BlockBeats News, June 8 — Driven by strong non-farm payroll data and a warming of expectations that the Federal Reserve will raise interest rates this year, the Nasdaq plunged 4.2% last Friday. The semiconductor sector led the decline, spurring volatility across global markets. However, Wall Street institutions such as Morgan Stanley and Citigroup believe this adjustment is a healthy correction and does not mean that the bull market has ended.
Morgan Stanley’s Chief U.S. Equities Strategist Mike Wilson said that the main driver of this round of selling is largely the semiconductor sector’s outsized gains earlier on and crowded trading. The Philadelphia Semiconductor Index has risen nearly 96% year-to-date, significantly deviating from its historical average and showing clear signs of being overbought. He believes the current pullback helps cool market sentiment, but it will not undermine the U.S. economy and corporate earnings fundamentals.
Wilson noted that the U.S. ISM Manufacturing Index rose to 54, reaching the highest level since 2022. Meanwhile, the three-month average of non-farm employment added 166,000 jobs, and both figures indicate that economic resilience remains strong. His team maintains its year-end target of 8,000 for the S&P 500 Index, and recommends that investors reduce crowded momentum trades and shift to sectors such as consumer discretionary, regional banks, and transportation.

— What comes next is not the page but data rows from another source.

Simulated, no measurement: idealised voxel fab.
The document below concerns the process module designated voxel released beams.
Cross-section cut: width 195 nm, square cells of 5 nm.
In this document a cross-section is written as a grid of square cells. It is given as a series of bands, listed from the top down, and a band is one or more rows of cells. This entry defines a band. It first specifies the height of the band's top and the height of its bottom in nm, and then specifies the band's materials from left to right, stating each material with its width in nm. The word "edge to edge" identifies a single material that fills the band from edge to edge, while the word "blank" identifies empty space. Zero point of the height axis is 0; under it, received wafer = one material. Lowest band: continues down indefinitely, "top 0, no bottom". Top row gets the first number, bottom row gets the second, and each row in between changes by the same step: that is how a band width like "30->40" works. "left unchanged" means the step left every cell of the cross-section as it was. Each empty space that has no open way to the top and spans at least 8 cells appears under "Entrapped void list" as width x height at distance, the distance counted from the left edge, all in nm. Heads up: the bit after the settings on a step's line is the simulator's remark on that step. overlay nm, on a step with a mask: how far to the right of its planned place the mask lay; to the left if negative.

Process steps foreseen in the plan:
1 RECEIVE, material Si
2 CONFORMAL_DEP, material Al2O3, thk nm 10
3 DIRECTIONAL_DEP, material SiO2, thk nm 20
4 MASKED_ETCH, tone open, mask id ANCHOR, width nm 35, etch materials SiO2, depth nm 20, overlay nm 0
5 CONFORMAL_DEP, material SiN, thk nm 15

At the same time, Citigroup raised its S&P 500 target for end-2026 from 7,700 to 8,100, and increased its 2026 earnings-per-share forecast for S&P 500 constituent stocks from $320 to $350. For the first time, it also provided a forecast of $400 in earnings per share for 2027.
Citigroup believes that the AI investment boom and corporate earnings resilience will continue to support performance in U.S. stocks. However, it also warned that after 2027, the growth rate of AI capital expenditures may slow, at which point the market could face valuation adjustment pressures. Still, this risk has not yet become the core trading logic for the current market.